I have had several customers, and even other Systems Engineers here at Citrix, ask me about the differences between the newly released XenApp plugin, formerly known as the ICA client, and the Desktop Receiver which ships with XenDesktop. So, I figured I might as well write my inaugural blog on this topic.

Introduction

Because the XenDesktop and XenApp technologies are so closely tied, many customers, and even some SEs, get confused around which client to use for the XenDesktop environment. Others view the Desktop Receiver and the XenApp plugin as interchangeable and believe they can be used to access either type of resource. Recently, confusion has increased around which client to use when you need both XenDesktop and XenApp connectivity because of two statements found in the documentation for XenDesktop 2.1.

Statement 1 from the Product Update for XenDesktop 2.1:

An updated Desktop Receiver for use on XenDesktop AND XenApp resulting in a single point of access and management for customers living the virtualization dream and benefiting from the entire Citrix solution. 

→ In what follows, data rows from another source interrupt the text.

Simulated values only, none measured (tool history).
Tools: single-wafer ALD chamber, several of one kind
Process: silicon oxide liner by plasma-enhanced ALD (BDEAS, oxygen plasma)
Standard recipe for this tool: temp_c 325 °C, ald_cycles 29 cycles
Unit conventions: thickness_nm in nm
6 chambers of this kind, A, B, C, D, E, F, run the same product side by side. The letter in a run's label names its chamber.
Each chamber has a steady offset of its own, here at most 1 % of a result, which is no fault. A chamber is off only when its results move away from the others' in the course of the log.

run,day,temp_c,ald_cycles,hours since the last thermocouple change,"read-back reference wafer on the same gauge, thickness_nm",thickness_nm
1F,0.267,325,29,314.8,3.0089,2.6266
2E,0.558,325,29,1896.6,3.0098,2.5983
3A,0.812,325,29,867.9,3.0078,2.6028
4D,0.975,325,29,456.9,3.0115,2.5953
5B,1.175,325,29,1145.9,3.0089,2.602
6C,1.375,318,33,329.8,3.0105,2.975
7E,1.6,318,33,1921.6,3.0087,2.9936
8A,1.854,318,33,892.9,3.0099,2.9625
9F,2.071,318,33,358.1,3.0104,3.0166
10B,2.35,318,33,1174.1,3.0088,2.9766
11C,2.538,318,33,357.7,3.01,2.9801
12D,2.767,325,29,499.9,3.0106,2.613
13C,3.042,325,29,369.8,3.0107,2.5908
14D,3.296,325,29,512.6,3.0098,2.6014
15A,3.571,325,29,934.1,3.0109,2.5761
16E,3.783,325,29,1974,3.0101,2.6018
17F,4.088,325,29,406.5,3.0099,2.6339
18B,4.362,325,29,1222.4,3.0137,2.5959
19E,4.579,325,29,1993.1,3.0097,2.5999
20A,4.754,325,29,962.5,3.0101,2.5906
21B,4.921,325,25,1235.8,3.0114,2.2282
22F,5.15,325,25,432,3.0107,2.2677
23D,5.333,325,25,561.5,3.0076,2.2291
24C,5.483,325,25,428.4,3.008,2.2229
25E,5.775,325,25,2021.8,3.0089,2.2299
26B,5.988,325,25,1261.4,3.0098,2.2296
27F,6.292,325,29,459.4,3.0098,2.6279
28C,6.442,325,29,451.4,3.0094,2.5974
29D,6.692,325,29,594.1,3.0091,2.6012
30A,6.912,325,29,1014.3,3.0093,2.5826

Statement 2 from the Release Notes of XenDesktop 2.1:

Installation of either the Desktop Receiver or the Desktop Receiver Embedded Edition on the same computer as XenApp plugins (client-side software for Citrix XenApp) is not supported. If you want your users to be able to access both virtual desktops and virtual applications from the same computer, Citrix recommends installing XenApp plugins on the virtual desktops that you create with XenDesktop. This allows your virtual desktops to receive virtual applications.

At first, I was confused by what appeared to be a contradiction of statements. However, as I began to research the behavior, I decided to go ahead and try the two clients. After spending part of a day testing both, I think I can explain how both of the statements above are correct, though they could have probably been worded a bit clearer.

The XenApp plugin (version 11.0) and Desktop Receiver (version 10.251) are different ICA clients. They both use a similar code base, so the functionality is similar. Both clients allow you to access published XenDesktops and/or published XenApp resources (applications or desktops), depending on what resources are available.  However, at the moment, these two clients are not yet merged into a single code base, so you get slightly different behaviors between the two clients.

Using the Desktop Receiver 

Since the Desktop Receiver and the XenApp plugin client share similar ICA code they cannot co-exist together, hence the need for Statement 2 from the XenDesktop 2.1 Release Notes.  If you install the XenApp plugin client first and then attempt to install the Desktop Receiver, the install will fail and require that you first remove the XenApp plugin because it holds a version number higher than the Desktop Receiver. 

The Desktop Receiver has only support for PNAgent and the web client. The Program Neighborhood Classic (with custom ICA connections) client is not installed with the Desktop Receiver. The Desktop Receiver does support the Desktop Toolbar, so you can run in modes other than full screen. The only limitation that I am aware of in the Desktop Receiver is that if you are using the Desktop Toolbar, the pass-through authentication method is not supported on Web Interface. You need to set the site to Explicit authentication. Once you authenticate to the site, the credentials are passed automatically into the XenDesktop. The loss of pass through authentication when using the Desktop Toolbar is a result of a tightened security infrastructure. Citrix is looking to address this in a future release.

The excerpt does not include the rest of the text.